Rebecca Sholiton wears many hats: entrepreneur, recent MBA graduate, Forté Fellow, and co-founder of a not-for-profit organization. She recently added a new title to the list: 2016 Edie Hunt Inspiration Award winner. The award – named for Forté’s first board chair and current board member, Edie Hunt – honors a recent MBA graduate for exceptional contributions to women in business.
Becoming a leader of women
As the youngest of four daughters and a third-generation entrepreneur, Rebecca has always been passionate about helping women achieve their business goals. “Business always seemed like a natural career path to me, but I had not experienced gender differences until I entered the workforce,” she said.
After graduating from the University of Texas with degrees in Finance and History, Rebecca worked in Strategy & Operations for Deloitte Consulting in Dallas for three years. While at Deloitte, she led pro-bono projects for local organizations and also participated in Deloitte’s sabbatical program to work in international development. These experiences led to an opportunity with the Goldman Sachs Foundation’s 10,000 Women program in Lima, Peru.
Rebecca spent three years in Lima where she provided local female entrepreneurs with business and management education. As a result of her work there, she co-founded a non-profit consultancy and co-authored a project funded by USAID’s Women’s Leadership in Small and Medium Enterprises.
Creating a forum for student conversations
A spark had been ignited and, after arriving at Northwestern University’s Kellogg School of Management in 2014, Rebecca continued to push gender equality in business. She worked with Dean Sally Blount and Professor Victoria Medvec at Kellogg to found a lecture series – the Women’s Leadership Seminar (WLS). The WLS is part of the Women’s Business Association (WBA) at Kellogg, and it prepares Kellogg women to achieve quick successes; take smart, strategic risks in the corporate world; and overcome challenges that can drive talented women from the workforce prematurely.
According to Amanda McCarthy, 2016 Kellogg graduate, “the response has been incredible – over 100 women are actively participating in the seminar, and many are bringing the topics offline, organizing reading groups, and having small dinners to engage in continued discussions on topics related to women in the workforce.”

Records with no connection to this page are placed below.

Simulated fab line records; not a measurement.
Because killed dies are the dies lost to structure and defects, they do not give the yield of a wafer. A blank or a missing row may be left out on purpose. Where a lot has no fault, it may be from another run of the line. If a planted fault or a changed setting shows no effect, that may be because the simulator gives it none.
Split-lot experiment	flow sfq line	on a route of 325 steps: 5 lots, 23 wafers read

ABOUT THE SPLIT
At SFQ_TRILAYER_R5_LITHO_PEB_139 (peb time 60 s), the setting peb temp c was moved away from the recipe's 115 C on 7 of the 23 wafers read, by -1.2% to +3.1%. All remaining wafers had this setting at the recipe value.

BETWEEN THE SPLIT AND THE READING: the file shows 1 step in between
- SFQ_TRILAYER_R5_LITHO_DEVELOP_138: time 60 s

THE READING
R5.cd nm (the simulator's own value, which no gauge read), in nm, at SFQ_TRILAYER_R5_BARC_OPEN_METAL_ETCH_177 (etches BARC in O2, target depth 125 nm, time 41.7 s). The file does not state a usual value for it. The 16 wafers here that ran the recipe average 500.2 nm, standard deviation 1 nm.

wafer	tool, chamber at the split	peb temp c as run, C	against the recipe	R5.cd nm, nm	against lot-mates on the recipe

As Andrea Calderon, Kellogg’s associate director of admissions, stated, Rebecca is a “true natural leader to her peers,” and “this seminar will benefit women at Kellogg for years to come.” Initially a five-week seminar series for business school students, the WLS will expand to a partnership with Northwestern’s Pritzker School of Law.
Ready, set, launch
Rebecca received her MBA in June, but her focus on women and business is not ebbing. She founded a start-up company last year, Pak’d, based in Chicago. Pak’d prepares and delivers fresh and healthy school lunches for children as well as adults. Fully operational since November 2015 in the North Shore community of Chicago, Pak’d is set to expand to other parts of the city.
Rebecca sees the launch of Pak’d as a continuation of her commitment to helping women and working parents. Attending business school full-time while starting a business was no simple task, but Rebecca gives credit to Kellogg and the Zell Fellows program for their mentorship and support.
“My partners and I started out preparing food and making the deliveries ourselves and, while it was not easy, I would not have done it differently,” she said. Pak’d received additional support during the summer as a participant in the highly selective Techstars accelerator program in Chicago.
Despite her success, Rebecca is candid about the challenges of being a woman in business. Raising money is often a hurdle for women-owned businesses. According to a report from the National Women’s Business Council, women start companies with 50 percent less capital than male counterparts so Rebecca is understandably proud that she and her partners have raised $750,000 in investment seed money for Pak’d.
Another challenge is finding the time to nurture relationships and prioritize long “to do” lists – essential for sharpening leadership skills. Rebecca has found that “building the right team and taking time to foster strong relationships are important because they ultimately help you get the work done.”
The value of Forté programs
Rebecca’s involvement with Forté has provided her with tools and support to face these challenges and succeed in business school and beyond. A Forté Fellow, Rebecca attended her first Forté MBA Conference in 2014. Afterwards, she helped build a strong community of Forté Fellows at Kellogg, holding monthly meetings that offered learning and networking events.
Additionally, Rebecca worked with Arrion Rathsack, Associate Director of School Relations at Forté, to launch the first Women’s MBA Coalition Summit held in Chicago in 2016. The Summit gathered members of the WBA from top MBA schools to facilitate knowledge-sharing and leadership training. “Forte’s programming – like the MBA Summit – is valuable in connecting groups from different universities that are tackling similar challenges,” Rebecca said, and the Summit offered a collective way to address them.
Looking ahead, Rebecca hopes to see Pak’d become a national household brand. She also wants to mentor and invest in other entrepreneurs. According to Rebecca, “what I have done and what I am doing now are stepping stones” to whatever the future holds. Spoken like a true Edie Hunt Award winner.